THE Australia dollar soared to a two-year high against the US currency yesterday, eroding competitiveness of Australian beef in export markets.
The A$ rocketed through US78c on the weekend, reaching US78.2c yesterday before falling a little overnight. That was its highest closing level since mid-June, 2015.
Some currency analysts yesterday were predicting a charge towards US80c, due mostly to US dollar weakness.
Just 11 days ago, the A$ was worth US75.8c, a rise of more than three percent since then. Quarterly economic growth figures from China, Australia’s largest trading partner, issued yesterday, were higher than expected, only enhancing the recent currency movement, analysts say.
Australia is near the end of a transition from mining-led growth to one more focused on exports and services, and agriculture is playing a significant part in that, with most export commodities well up on three years ago. A weaker A$ in recent years has helped smooth that change in the economy.

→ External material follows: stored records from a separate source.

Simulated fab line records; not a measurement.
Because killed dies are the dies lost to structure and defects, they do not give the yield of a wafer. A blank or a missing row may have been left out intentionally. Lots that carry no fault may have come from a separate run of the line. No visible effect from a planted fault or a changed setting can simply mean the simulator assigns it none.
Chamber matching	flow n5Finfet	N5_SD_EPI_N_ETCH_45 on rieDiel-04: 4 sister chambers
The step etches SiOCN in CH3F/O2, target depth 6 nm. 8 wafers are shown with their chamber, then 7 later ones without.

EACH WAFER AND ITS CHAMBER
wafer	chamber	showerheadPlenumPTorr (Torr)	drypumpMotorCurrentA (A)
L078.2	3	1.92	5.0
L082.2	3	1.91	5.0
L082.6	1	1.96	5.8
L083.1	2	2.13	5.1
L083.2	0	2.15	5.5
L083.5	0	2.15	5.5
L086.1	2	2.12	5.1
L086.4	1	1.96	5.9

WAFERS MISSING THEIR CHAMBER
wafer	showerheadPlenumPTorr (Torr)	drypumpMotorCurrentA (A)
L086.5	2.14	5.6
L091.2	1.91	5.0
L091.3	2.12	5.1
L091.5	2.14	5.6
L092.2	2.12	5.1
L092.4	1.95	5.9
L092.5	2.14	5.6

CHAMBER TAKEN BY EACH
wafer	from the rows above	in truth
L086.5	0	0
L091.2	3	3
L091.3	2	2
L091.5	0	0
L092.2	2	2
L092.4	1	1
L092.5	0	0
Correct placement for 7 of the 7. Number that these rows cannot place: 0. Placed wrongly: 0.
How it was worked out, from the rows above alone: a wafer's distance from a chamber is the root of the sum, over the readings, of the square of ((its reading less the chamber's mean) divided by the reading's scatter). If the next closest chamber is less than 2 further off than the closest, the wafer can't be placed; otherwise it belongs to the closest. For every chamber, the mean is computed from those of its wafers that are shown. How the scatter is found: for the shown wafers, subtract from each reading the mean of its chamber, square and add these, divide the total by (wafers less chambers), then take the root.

“While currency rises are good news for travellers and motorists (fuel prices are largely influenced by imports, mostly traded in US$), it can be bad news for businesses (like beef) that have to export themselves,”CommSec chief economist Craig James said yesterday.
Imported beef prices falling
Prices for imported manufacturing beef in the US market have softened over the past ten days or so, with market participants indicating they could cover some orders at lower prices out of Australia.
“Some market participants have noted that higher slaughter in Australia during June appears to have increased availability to a certain extent and there seems to be a bit more urgency on the part of Australian packers to get some product sold for forward time slots,” Steiner reported last week.
While recent movements in the A$ may have dated Steiner’s comments somewhat since its weekly imported beef report was issued last Thursday, the company said the appreciation of the A$ was a concern, but so far (as at 12 July) did not appear to have significantly impacted the market.
“At this point it appears that increasing supplies in Australia are the primary market driver,” Steiner said.
NAB analyst Ray Attrill said the obvious risk was that the A$/US$ would now appreciate to at least the US80c level in coming days or weeks, consistent with the various bullish technical set-ups implied by yesterday’s close.
He said NAB now ‘sat somewhat uncomfortably’ with its long-standing call for A$ to fall to the US70c level in late 2017 or early 2018.
“While US70c is self-evidently a long way down – and has been getting longer by the day – we aren’t ready to abandon the call just yet. Our discomfort has much less to do with the idiosyncratic forces operating on the A$, as it is with our confidence that the US$ can mount a decent recovery between now and the end of the year. There are still some good reasons to believe it can,” he said.
US$ weakness not just about the US data
“It’s become received wisdom that the fundamental driver of the US$ downtrend since early January – now by 8.5pc, and to 2pc below the level from which the post-Trump election victory rally commenced on 9 November 2016 – is ongoing disappointments in incoming US data, on the inflation side in particular but also for activity readings,” Mr Attrill said.
A substantial discount had applied to the US$ since Donald Trump’s US election victory, he said, as confidence in Mr Trump successfully prosecuting much if any of his pre-election policy agenda has ebbed away.
Despite the recent rises, banks continue to forecast a lower A$ by year’s end. Westpac expects the currency to reach US74c by December.
NAB’s Ray Attrill said while every cent higher in the A$/US$ comparison made a fall to US70c look less achievable, there remained plausible circumstances that could bring the currency down rapidly (as was seen in August 2015 and January 2016, if for reasons other than a correction from US$ undervaluation).
“We are not yet ready to abandon our call for US70c one side or other of year-end,” he said.